CLIVE, Iowa — Elizabeth Warren’s campaign is telling key online supporters that their “goal is de-escalation” and warning backers not to accuse Bernie Sanders of sexism, signaling a desire to move on from a story that has driven a rift between two longtime allies, and within the progressive community, over questions of gender and electability.
On Monday night, about five minutes after Warren issued a statement confirming that she remembers Sanders telling her in a private meeting he didn’t believe a woman could win in 2020, one of Warren’s campaign officials advised supporters in a large pro-Warren group chat on Twitter that their next step would be to dial back the confrontation. “Re: where we go from here — our goal is de-escalation and focusing on our shared goals,” the staffer wrote to the group, according to screenshots of the chat.

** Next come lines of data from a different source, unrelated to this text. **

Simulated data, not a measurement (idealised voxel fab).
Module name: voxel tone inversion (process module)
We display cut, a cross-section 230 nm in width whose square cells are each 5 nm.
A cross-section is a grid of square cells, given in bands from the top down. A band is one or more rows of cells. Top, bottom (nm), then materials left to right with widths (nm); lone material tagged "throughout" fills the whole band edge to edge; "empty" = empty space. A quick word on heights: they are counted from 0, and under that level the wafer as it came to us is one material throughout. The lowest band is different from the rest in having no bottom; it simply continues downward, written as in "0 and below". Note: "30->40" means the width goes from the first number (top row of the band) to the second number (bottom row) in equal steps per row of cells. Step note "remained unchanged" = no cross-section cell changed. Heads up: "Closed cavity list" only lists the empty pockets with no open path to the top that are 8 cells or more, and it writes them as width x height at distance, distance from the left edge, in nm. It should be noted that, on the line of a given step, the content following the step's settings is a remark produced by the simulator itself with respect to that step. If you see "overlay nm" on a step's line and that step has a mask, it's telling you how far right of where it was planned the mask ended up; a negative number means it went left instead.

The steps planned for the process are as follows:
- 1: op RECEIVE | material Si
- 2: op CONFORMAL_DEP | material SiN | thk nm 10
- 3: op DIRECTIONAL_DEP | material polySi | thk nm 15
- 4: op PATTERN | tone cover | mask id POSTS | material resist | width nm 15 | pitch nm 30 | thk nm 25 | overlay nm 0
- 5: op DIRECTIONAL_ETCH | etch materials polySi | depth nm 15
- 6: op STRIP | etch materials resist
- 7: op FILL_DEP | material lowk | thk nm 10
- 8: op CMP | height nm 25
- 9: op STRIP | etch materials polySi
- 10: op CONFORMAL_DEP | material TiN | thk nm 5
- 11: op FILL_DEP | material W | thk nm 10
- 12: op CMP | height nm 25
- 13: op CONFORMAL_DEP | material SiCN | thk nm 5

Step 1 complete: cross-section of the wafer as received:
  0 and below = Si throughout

The next morning, hours before Warren and Sanders were expected to address the conflict in Des Moines at Tuesday’s Democratic debate, the campaign official followed up to caution supporters against accusing Sanders of sexism, saying that the line of questioning would be “really bad news for us.”
“I would be careful with the ‘sexism’ angle when it comes to the Bernie/Warren exchange individually — that’s not what this is about and I think it’ll be really bad news for us if that becomes what this is about (i.e. press asking her if she thinks Bernie is sexist),” the staffer told the group. “Is that what this is about broadly? Absolutely. But no one here is actually claiming Bernie himself is sexist (regardless of your own personal beliefs on that topic).”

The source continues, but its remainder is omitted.